Image Credit: Shehzad Noorani
Through research and policy engagement, the Institute of Rural Management, Anand (IRMA) is working to make the long-held vision of tribal self-government in India a reality.
SETTING THE SCENE —Panchayat raj, one of the oldest forms of local government in South Asia, is a decentralized system of village-level democracy that was formally enshrined in India’s Constitution in 1992. In 1996, the Panchayati Raj Extension of Scheduled Areas Act (PESA) extended this governance system to the “scheduled areas” populated by tribal peoples, an economically, politically and culturally vulnerable group that makes up more than 8 percent of India’s population. PESA was a landmark legislation that recognized and upheld the right of tribal peoples to self-governance. Often described as “a constitution within the Constitution,” it brought together within a single framework the tribal system governed by customs and traditions, and the formal system governed exclusively by laws.
PESA envisaged a radical shift in the way power was perceived and shared, from the state and the economic and political elites to the communities at large in Schedule V areas. However, despite its promise, the legislation has fallen short in delivering on participatory governance in the scheduled areas. Even after almost 17 years since PESA was passed, there remains a significant legislative gap between the processes of enacting and implementing PESA. In addition, tribal communities are faced with constraints in accessing information they need to govern themselves effectively. This failure has resulted in a crisis in several tribal areas of the country that is marked by a damaging mix of misgovernance, alienation, political extremism and violent insurgency.
WHAT IRMA DID —The hardship, conflict and cultural turmoil experienced by tribal communities in the scheduled areas, combined with the perceived threat of spreading left-wing extremism, has renewed the Indian government’s interest in actualizing PESA. At the request of the Ministry of Panchayati Raj, in 2010 IRMA submitted an independent assessment of the promise and reality of self-governance in India. One chapter in the report – PESA, Left-Wing Extremism and Governance: Concerns and Challenges in India’s Tribal Districts – helped breathe new life into the debate.

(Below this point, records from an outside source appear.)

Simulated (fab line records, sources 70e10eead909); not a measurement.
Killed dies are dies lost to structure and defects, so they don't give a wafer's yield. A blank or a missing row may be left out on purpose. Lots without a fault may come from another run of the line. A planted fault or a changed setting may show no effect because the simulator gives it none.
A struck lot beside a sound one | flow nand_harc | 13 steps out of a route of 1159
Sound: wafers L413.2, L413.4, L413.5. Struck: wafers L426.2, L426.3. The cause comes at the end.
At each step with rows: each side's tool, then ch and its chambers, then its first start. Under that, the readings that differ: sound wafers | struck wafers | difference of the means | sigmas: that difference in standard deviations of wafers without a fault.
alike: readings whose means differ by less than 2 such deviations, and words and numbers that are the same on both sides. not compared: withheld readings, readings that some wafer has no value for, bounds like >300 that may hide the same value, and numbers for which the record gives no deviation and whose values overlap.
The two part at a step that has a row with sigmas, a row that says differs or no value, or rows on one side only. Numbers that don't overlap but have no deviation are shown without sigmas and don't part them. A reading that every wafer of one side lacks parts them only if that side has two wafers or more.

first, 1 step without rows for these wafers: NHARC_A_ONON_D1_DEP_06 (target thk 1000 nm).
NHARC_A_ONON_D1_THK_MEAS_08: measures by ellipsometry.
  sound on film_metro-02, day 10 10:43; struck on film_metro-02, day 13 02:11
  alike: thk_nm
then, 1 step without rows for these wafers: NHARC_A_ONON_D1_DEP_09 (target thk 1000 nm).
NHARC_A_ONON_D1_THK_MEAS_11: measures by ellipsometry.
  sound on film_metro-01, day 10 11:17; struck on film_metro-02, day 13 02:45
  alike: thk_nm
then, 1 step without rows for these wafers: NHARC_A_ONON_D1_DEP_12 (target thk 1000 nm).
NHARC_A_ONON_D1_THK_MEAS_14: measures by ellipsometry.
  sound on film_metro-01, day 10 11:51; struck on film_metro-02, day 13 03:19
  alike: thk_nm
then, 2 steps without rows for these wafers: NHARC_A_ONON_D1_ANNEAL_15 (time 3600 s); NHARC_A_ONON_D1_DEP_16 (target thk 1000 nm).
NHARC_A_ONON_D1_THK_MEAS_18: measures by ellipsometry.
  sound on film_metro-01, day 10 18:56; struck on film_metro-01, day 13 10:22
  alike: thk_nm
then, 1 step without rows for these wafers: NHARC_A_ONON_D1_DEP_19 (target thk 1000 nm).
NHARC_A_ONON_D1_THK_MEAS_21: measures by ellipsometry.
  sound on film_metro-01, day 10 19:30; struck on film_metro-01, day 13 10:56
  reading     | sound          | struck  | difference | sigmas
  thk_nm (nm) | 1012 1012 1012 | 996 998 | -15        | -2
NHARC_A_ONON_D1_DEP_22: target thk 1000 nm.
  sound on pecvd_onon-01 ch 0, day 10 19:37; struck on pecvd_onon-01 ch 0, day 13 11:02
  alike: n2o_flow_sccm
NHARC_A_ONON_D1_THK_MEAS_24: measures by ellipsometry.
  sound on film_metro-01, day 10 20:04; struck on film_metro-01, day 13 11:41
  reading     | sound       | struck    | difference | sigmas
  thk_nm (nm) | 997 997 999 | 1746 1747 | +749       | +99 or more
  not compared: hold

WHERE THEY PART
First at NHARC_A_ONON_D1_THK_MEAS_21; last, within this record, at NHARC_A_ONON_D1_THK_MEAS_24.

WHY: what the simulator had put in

IRMA’s chapter analyzed the key challenges and failures in implementing PESA, assessed the unfinished legislative agenda, and prepared a number of case studies to illustrate the real-life consequences of the governance gap. It also identified a number of enabling conditions and action items required to revive and realize PESA in the scheduled areas.
THE OUTCOME —In August 2012 the Expert Committee on Leveraging Panchayat Raj Institutions was constituted to look into the issues of implementing PESA. As a result of IRMA’s extensive research on the issue, its theme coordinator and its consultant for PESA were invited to contribute on the issues of tribes and Schedule V areas. The committee’s report, Towards Holistic Panchayat Raj, made recommendations for moving PESA forward at the highest policy levels that reflected many of IRMA’s findings and suggestions. The report was released by the Minister of Panchayati Raj in March 2013. In addition, IRMA participated in deliberations with the National Advisory Council (the highest political think tank in India) as a member of a working group on PESA. The recommendations of the National Advisory Council have now also been finalized.